Disposable Email Detection¶
Backend reference for detecting throwaway email addresses and multi-account abuse at registration. Covers blocklists, DNS checks, address normalization, and account-linking signals.
Key Facts¶
- Static blocklists catch 60-80% of obvious disposable signups at zero cost; layering curated + auto-generated lists raises coverage to 85-90% — see anti fraud behavioral analysis for how email signals combine with behavioral ones
- Gmail dot-trick and plus-addressing are NOT in disposable-domain lists; they require normalization at write time
- Privacy aliasing services (
*@privaterelay.appleid.com,*.mozmail.com,*.simplelogin.co) are legitimate inboxes — hard-blocking them loses high-LTV privacy-conscious users; soft-block only - MX absence is a reliable hard-fail signal; MX presence is NOT a reliable pass (catch-all domains accept any address)

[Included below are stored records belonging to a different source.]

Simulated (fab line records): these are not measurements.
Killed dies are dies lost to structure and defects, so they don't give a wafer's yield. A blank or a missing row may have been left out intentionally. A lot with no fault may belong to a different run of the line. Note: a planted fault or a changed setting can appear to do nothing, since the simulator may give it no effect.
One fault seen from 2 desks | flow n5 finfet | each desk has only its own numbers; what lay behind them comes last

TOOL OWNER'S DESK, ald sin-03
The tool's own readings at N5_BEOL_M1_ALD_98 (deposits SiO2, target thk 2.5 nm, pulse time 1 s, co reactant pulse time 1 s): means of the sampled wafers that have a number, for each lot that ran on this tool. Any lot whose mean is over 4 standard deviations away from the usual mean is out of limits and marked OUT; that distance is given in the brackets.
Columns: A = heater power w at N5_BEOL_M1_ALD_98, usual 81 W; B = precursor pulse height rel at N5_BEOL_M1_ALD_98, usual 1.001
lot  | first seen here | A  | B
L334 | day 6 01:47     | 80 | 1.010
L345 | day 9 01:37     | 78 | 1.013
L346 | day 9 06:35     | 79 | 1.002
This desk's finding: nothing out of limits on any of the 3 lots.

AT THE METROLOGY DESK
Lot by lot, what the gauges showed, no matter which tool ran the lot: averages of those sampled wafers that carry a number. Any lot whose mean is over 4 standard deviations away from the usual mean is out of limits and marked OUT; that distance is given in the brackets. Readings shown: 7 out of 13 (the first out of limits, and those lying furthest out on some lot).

disposable-email-domains/disposable-email-domains(npm:disposable-email-domains) — community-curated, ~3k entries, low false-positive rate; update cadence: manualdisposable/disposable(GitHub) — auto-generated daily, ~100k+ domains, higher false-positive rate; use as secondary overlay- Device fingerprinting for multi-account linking requires GDPR consent under EDPB Guidelines 2/2023 (Art. 5(3) ePrivacy) — see compliance and regulations
- Hashing emails (SHA-256 of canonical form) before storing satisfies GDPR data-minimisation; MaxMind minFraud accepts pre-hashed email natively
Detection Signals¶
1. Domain blocklist check¶
Layer curated list (hard-block) over auto-generated list (soft-block). Load both into memory at startup; refresh auto-generated list every 24 h via cron.
import hashlib
import json
import re
from pathlib import Path
from typing import Literal
# Load curated list (npm package ships JSON; or use python equivalent)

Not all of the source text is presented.